The Best Movie Ever Made Featuring a Penis Dragon Monster - Kamillions (1990)

I think we found it, kids. The worst movie of all time. A masterpiece that will enter the annals of history as one of the most baffling pieces of cinema of all time: Kamilions (1990). Shoutout to Noodle on YouTube for showing me the brilliance of this in one of his videos - this one’s for you.

What the hell is a Kamillion?

All in good time, my friend. 

But first, a little background info.

Kamillions, also distributed in Europe as The Wingates, was the brainchild of storywriter Robert Hsi, writer Harry S. Robins, and writer/director Mikel B. Anderson. What these fellas had in mind was a comedy/horror blend in the spirit of Gremlins and Beetlejuice, a more-silly-than-scary romp with campy special effects, high energy, etc. 

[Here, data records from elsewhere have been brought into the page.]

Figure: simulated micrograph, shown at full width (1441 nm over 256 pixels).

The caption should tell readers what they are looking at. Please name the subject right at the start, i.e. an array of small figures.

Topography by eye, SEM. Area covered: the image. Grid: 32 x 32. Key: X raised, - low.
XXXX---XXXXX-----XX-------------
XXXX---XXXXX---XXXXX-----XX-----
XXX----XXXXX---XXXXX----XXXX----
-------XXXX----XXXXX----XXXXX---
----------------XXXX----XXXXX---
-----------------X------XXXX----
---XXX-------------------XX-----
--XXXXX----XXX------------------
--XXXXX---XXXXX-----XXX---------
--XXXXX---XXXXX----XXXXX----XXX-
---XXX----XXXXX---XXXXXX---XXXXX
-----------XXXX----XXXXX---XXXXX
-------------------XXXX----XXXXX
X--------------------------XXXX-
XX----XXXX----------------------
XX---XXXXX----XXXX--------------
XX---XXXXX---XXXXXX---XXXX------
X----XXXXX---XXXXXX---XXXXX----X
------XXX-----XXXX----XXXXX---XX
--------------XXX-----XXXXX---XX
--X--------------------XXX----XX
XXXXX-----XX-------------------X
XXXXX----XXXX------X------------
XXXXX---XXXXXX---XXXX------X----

However, the final film suffered from what I generously call artistic differences. The film’s producer, Teresa Woo, also insisted on editing the footage despite her lack of knowledge of English or the intended genre. She had spent most of her career working on Japanese action/adventure films - so she edited Kamillions like an action film.

The result is a tonally dissonant mess of cheesy camp-horror antics with out of place, high-stakes tension. It’s truly a sight to behold.

What’s it about?

Let’s start with the base cast of characters. We’ve got:

  • Dr. Nathan Wingate, scientist (I guess), husband, and father

  • Nancy Wingate, his wife and mother of:

  • Linda Wingate, also called Lindy, daughter of Nathan and Nancy

  • Sam Wingate, son of Nathan and Nancy

  • Aunt Angie, the physical embodiment of the word “bitchy” - like Cruella De Vil without the things that make her an appealing character

  • Count Desmon, specifically the count of Liechtenstein, called a cousin by everyone, though his actual relation to the family is fuzzy

  • Reverend Lawrence Newman, also known as Larry, Nathan’s college roommate, former male escort

  • Emma, the Wingate family’s maid

  • Handyman Lloyd, which is pretty self-explanatory

We begin with Nathan in his basement on his birthday, spouting technobabble and doing “science” when he suddenly opens a tear in reality to a new dimension. He’s sucked into the portal, and out fly two alien creatures from the blue world within. Oh, it’s also important to note that the machine operating the dimension door only has enough coolant for four hours, after which it will create an explosion with a “600 megaton blast radius” (thanks, Sam, for that bit of nonsense).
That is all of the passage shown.